The second book of the Torah describes the birth of the Jewish people: their enslavement in Egypt, their miraculous exodus, the climactic event at Mount Sinai, and the building of the Sanctuary in which the new nation served G‑d in the wilderness.

In Hebrew the book is known as Sefer Shemot (“Book of Names”), because it opens with the verse, “These are the names of the children of Israel . . .” On a deeper level, this reflects the fact that it is the book in which our identity (name) as a nation is forged. In English it is known as the Book of Exodus, because it contains the story of our leaving Egypt.

Following a lost sheep from his flock, Moses encounters a burning bush.

Let us take a quick look at the major events that shape this book and its eleven portions:

Enslavement (portion: Shemot)

Sefer Shemot opens with the names of the sons of Israel who settle in Egypt under the protection of their brother Joseph. After they die, Pharaoh enslaves the Hebrews (throughout the exodus narrative, our people are referred to as “Hebrews” and “Israelites”), and commands the Jewish midwives to kill all newborn Hebrew boys. One mother seeks to save her baby by hiding him in a basket in the the Nile River. Pharaoh’s daughter finds the baby and names him Moses (Moshe). Moses grows up in Pharaoh’s palace, tries to help his suffering brethren, gets in trouble, and flees to Midian, where he finds work as a shepherd.

Exodus (portions: Shemot, Va’eira, Bo)

Following a lost sheep from his flock, Moses encounters a burning bush. G‑d speaks to him from the fire and commands him to go back to Egypt in order to free his brethren from bondage.
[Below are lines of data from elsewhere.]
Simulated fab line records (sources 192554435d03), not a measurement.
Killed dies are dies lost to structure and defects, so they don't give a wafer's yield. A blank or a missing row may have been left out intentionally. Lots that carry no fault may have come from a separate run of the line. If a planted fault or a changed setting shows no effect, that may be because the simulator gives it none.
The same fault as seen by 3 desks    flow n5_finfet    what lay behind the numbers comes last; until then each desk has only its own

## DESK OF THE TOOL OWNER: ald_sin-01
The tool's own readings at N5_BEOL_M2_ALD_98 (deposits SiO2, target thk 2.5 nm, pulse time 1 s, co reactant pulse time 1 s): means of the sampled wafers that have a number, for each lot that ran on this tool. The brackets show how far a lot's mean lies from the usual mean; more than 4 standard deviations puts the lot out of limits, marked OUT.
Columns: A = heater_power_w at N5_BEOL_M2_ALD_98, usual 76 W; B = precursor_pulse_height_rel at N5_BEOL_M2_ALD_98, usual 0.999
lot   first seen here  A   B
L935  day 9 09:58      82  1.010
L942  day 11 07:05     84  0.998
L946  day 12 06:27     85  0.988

Moses and his brother, Aaron, repeatedly approach Pharaoh with the famous demand, “Let my people go.” When Pharaoh refuses, G‑d brings ten plagues on Egypt: blood, frogs, lice, wild beasts, pestilence, boils, hail, grasshoppers, darkness, and death of the firstborn. Finally, after the tenth plague, Pharaoh agrees, and they are off. G‑d gives the Israelites their first commandments, to create a calendar and to offer the Passover sacrifice, and protects the newborn nation with clouds of glory, guiding them with a pillar of cloud by day and a pillar of fire by night.

Splitting of the Sea (portion: Beshalach)

At the last minute, Pharaoh has a change of heart and leads his army into the desert to retrieve his former slaves. Israel is trapped between the Egyptian army and the Red Sea. G‑d makes a miracle: the sea splits and the Jews pass through on dry land. When the Egyptians follow, the sea covers them and they drown. The thankful Israelites sing a song of praise to G‑d.

Revelation (portion: Yitro)

Israel arrives at Mount Sinai; they begin to purify themselves, and Moses goes up the mountain. On the third day, G‑d appears and proclaims the Ten Commandments to the entire nation. The eternal covenant between G‑d and His people is formed.

The eternal covenant between G‑d and His people is formed.

Action (portion: Mishpatim)

Translating the covenant into action, G‑d conveys to Israel laws covering many areas of life, ranging from ownership of slaves to protecting the vulnerable.

Build Me a Home (portions: Terumah, Tetzaveh)

Perhaps as a sign of their renewed relationship, following the sin of the golden calf (see Sin and Forgiveness),1 G‑d commands that Israel build Him a Tabernacle, in which they will worship Him and He will dwell among them. It is to be made of tapestries and hides draped over wooden beams. It shall include an inner room, containing the ark in which the tablets are stored, and an outer room, containing the showbread table, the menorah (lamp) and the incense altar. It is to be surrounded by a courtyard, where there is a laver and a large copper altar for animal sacrifices.

Sin & Forgiveness (portion: Ki Tisa)

Moses ascends Mt. Sinai for 40 days, after which he is to descend with two tablets bearing the Ten Commandments. The people fear that he will not return, and create and worship a golden calf. Upon seeing what has happened, Moses shatters the tablets on the ground. Moses goes up for another 40 days and pleads with G‑d to forgive His people, and finally, on Yom Kippur, He does.

Tabernacle Is Built (portions: Vayakhel, Pekudei)

The Tabernacle is made, and Moses erects it according to G‑d’s specifications. G‑d’s presence (manifested in a cloud) fills the Tabernacle.

The “Book of Names” begins with a nameless group of slaves, and ends with a G‑dly people, proudly bearing His name, honored to serve Him and make Him a home in this world.